By David Tumm, Benzinga Staff Writer
Nike (NKE) traded down as much as 12 percent following its June 28 release of fiscal year-end financial results. The decline can likely be explained by Nike's disappointing quarterly income statement. For value-oriented investors, Nike's current price level may be an attractive entry point.
In Nike's most recent release, the company reported its largest quarterly revenue in its history. Revenue increased 12 percent to $6.5 billion. The increase in revenue was shared across all geographies, key categories and product types. However, the 12 percent drop in market value likely stemmed from Nike's lower gross margins and higher Selling, General & Administrative (SG&A) spending. These two metrics contributed to the company's lower than expected earnings per share (EPS).
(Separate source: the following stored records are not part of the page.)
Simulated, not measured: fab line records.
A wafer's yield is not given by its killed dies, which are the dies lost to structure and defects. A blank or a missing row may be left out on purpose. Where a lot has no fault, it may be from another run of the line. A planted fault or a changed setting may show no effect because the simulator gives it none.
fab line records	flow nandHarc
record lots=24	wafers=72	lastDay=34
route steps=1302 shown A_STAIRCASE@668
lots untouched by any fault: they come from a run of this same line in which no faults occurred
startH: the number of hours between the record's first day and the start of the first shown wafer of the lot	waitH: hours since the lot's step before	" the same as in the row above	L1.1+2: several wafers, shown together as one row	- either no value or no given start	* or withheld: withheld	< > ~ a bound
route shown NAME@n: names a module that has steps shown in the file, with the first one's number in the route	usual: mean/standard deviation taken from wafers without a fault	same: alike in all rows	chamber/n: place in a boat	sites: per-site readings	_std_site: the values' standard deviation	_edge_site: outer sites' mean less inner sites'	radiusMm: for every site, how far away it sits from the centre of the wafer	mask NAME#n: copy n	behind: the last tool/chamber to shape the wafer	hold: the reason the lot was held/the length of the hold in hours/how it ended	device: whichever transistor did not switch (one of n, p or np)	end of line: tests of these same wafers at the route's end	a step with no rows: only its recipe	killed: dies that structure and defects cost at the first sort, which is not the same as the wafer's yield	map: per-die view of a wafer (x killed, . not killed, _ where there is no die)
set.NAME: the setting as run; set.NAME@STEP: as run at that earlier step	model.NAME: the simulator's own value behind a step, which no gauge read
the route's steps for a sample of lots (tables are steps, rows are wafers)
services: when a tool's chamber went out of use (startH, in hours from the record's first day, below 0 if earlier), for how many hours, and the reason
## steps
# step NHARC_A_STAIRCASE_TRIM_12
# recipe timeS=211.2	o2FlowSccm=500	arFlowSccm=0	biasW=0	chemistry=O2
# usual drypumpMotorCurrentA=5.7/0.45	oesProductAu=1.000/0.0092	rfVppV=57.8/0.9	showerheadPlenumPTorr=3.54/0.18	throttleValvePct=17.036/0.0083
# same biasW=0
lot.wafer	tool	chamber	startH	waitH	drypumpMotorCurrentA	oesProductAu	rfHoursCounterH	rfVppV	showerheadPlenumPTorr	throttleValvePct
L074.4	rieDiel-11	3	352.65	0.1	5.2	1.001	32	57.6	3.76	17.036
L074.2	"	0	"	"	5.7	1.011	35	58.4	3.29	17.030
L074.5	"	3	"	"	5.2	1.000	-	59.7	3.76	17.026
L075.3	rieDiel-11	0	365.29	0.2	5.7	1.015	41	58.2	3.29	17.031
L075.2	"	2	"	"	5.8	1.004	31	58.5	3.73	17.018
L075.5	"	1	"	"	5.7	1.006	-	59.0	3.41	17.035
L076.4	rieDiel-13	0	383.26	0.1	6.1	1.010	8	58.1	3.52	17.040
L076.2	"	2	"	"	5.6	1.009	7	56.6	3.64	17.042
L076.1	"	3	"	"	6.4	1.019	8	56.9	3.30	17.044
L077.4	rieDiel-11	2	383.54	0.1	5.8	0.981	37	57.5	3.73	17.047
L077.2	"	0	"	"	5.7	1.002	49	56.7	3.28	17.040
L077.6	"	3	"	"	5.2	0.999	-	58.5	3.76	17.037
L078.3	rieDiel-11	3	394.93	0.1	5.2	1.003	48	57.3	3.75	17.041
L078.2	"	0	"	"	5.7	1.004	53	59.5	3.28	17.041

For the quarter, Nike's gross margin was 42.8 percent. On a year-over-year basis, this represented the sixth consecutive quarterly drop in gross margins. Higher per unit production costs were responsible for the drop in gross margin as these costs exceeded the positive effects of pricing increases. The company's SG&A expenses were up 12 percent to $2 billion.
In addition, Nike's net income decreased around 8 percent to $549 million for the quarter. This net income translated to earnings per share of $1.20, $0.17 lower than the analyst expectation.
In order to determine whether Nike's recent loss in market cap is justified, investors might consider the company's historical performance over a longer time frame. For example, prior to its most recent release, Nike had exceeded analyst EPS expectations in 22 of the last 23 quarters.
When examining Nike's balance sheet, investors might notice an inventory build-up. Inventory on May 31st, 2012 was $3.4 billion, up 23 percent from May of 2011. Most of the increase in inventory can likely be explained by higher product costs, which also contributed to a decline in gross profit margin.
Cash and short-term investments at the end of the period were $3.8 billion, which was $781 million lower compared to last year. This was largely due to higher working capital investments, long-term debt repayments, and dividend payments compared to last year.
For investors with a longer-term focus, the inventory build-up may not be of much concern. Nike has demonstrated that it retains significant control of the pricing of its products. Also margins could improve as fuel and cotton costs begin their cyclical easing.
Notably, Nike's recent share price decline makes the firm cheaper relative to other athletic apparel manufacturers. For example, Under Armour (UA) and Lululemon Athletica (LULU) both trade at over 30 times next year's earnings. Nike trades near 15 times forward earnings. Although Nike is a mature company, several potential near-term catalysts could make it an exciting growth story.
Nike is now the exclusive provider of NFL uniforms. The five year deal not only means Nike will sell more jerseys, but the company will be in the spotlight in front of one of the largest audiences in the world.
Investors who believe Nike is oversold could consider several options strategies. One such strategy is an out of the money bull call spread. This strategy involves two actions. The first action is purchasing a call option with a strike price above the current stock price. The second is selling a call option with a strike price above the strike price of the purchased call option. The money bull call spread strategy can be highly profitable if the stock rises. To give time for market participants to notice if Nike maintains a strong long-term growth strategy, investors might consider buying and selling calls with October 20th 2012 expiration.